I’ve been toying around with various social media analytics vendors over the past years and been finding a lot of these tools often not too useful. Even the expensive social media analytics tools and reputation management analyzers are not really as good as I expect them to be.
After heaving a brief discussion with Marshall Sponder, who is one of the most well-known social media analysts, I have to agree with him that a. organizations (too often) don’t care about numbers & b. in depth analysis takes enormous resources,which is something startups or medium sized companies cannot provide.
Regarding a. it’s unfortunate, but a lot of organizations are built around positive news. Nobody wants to hear the negative or even neutral findings, which often come out of a social media analytics report. Obviously this has to do with responsibilities, hierarchies and other company politics, which is probably material for a PHD thesis and not for a post on a mediocre blog (such as this one). At the end inconvenient news and numbers are too often thrown away. Be it the incapability of re-acting or just the complexity of the results.
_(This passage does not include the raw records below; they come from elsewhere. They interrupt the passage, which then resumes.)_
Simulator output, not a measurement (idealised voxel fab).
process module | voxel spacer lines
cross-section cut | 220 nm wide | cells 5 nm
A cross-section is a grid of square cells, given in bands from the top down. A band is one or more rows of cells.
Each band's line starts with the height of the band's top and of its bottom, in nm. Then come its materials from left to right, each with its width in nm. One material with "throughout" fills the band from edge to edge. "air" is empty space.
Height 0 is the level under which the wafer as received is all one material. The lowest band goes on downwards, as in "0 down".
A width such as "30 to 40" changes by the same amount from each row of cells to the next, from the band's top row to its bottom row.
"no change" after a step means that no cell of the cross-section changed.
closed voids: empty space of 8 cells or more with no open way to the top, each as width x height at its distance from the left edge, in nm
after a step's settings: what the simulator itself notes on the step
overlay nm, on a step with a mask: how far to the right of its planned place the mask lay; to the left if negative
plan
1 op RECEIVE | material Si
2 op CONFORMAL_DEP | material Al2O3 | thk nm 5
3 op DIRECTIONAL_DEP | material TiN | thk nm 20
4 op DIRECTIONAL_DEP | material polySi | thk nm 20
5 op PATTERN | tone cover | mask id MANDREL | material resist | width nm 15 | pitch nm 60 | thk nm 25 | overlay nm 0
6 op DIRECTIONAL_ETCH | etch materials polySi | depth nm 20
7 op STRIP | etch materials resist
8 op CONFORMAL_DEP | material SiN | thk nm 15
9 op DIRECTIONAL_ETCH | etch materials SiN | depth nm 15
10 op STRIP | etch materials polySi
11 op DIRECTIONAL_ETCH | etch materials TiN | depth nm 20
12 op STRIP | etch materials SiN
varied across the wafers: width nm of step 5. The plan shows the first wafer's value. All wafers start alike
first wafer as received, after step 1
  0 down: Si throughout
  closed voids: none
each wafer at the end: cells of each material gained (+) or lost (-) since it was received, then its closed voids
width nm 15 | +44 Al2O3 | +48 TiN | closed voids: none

The other problem I’ve noticed with social media analytics is the “deep web” and the limited resources of social media analytics vendors. One of the largest issues here is the variety of web pages and the different technologies of the search engines. Regarding the deep web….it is incredible complex to crawl as well as parse websites (unless there is RSS and Co.).
That all being said… what’s more & more important are sentiment extraction algorithms of the big search engines. Search engines analyze reviews of products/services themselves, weigh these results and then display the results (hopefully) accordingly in the SERPs. This means that social media analytics system have barely a chance to identify the reach of a review, which has been posted.
I am sure all the above said will be something, that companies such as Reputationobserver and other startups are working on. We’ll probably see over the next few years if we come closer of understanding the always evolving social & “old school” world wide web.